In an address Monday, Trump focused on “winning” the war and depicted an accord as a remote possibility. Both U.S. officials were careful to avoid contradicting the president, framing their comments as additional “details” and reinforcement of his message.

“We are determined to pursue the goal of a political settlement. As these terrorist groups realize that they cannot win, they will see that their best option is to pursue peace,” Nicholson said. He invited the Taliban to “lay down your arms and join Afghan society. Help build a better future for this country and your own children.”

While Trump disparaged “nation-building,” the generals recognized that political and economic reform is as important as military success. (“Llorens said it would ‘integrate all the instruments of American power,’ including diplomacy and economic support.”)

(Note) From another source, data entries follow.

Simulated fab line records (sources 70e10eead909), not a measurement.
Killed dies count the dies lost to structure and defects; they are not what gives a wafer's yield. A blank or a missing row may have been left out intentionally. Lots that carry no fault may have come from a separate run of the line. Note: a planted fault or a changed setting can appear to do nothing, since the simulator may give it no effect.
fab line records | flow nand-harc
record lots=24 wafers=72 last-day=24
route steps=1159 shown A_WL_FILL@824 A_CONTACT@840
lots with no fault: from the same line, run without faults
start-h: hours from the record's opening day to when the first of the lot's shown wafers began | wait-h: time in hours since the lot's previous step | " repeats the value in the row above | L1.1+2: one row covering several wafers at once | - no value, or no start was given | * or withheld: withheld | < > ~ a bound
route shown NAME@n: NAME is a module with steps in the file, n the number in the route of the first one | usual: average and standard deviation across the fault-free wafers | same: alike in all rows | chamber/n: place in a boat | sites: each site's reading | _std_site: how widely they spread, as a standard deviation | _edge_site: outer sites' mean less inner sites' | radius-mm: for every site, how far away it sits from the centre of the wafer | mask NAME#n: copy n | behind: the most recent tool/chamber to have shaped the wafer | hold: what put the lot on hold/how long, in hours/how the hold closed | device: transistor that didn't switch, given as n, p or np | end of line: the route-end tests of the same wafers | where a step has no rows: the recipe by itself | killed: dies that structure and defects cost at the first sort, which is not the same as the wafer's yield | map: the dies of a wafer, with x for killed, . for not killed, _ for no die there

In essence, Trump’s rhetoric is a less reliable barometer of what we are actually trying to accomplish in Afghanistan.

Back from a recent trip there, Max Boot explains:

[A]ll the briefings I received from American officials were about nation-building. Admittedly, no one used that term — the preferred euphemisms are “capacity building,” “enabling” and “working by, through and with.” But the intent is the same: to create Afghan government institutions that can overcome the threats from the Taliban, the Haqqani network, the Islamic State, Al Qaeda and other Islamist terrorist groups active in that country.

The United States really has no alternatives. It is willing neither to abandon Afghanistan, that way allowing it once again to become a safe haven for transnational terrorists, nor to put the entire combat mission on the backs of United States forces, an effort that would call for the deployment of hundreds of thousands of troops.

So, contrary to Trump’s remarks, we aren’t aiming for a military victory, we are nation-building and our policy is much more similar to that of his predecessors than it is different (absent a clear improvement, namely no fixed timetables). It’s not clear whether the speech was an attempt by the military triumvirate (Defense Secretary James Mattis, NSA Director H.R. McMaster and chief of staff John Kelly) to convince Trump he’s aiming for a “win” or to convince America we can still “win.” Perhaps it is some of both. The downside of taking Trump “seriously but not literally” in this context is clear. This is a democracy, and leaders have an obligation to be transparent with voters so they can be held accountable for their actions. As a practical matter, it’s never wise to set up voters for a surprise, namely an eventual end to fighting that leaves the Taliban in some sort of power-sharing arrangement. In other words, it would be nice if our leaders had enough confidence in themselves and faith in the American people to just tell it like it is.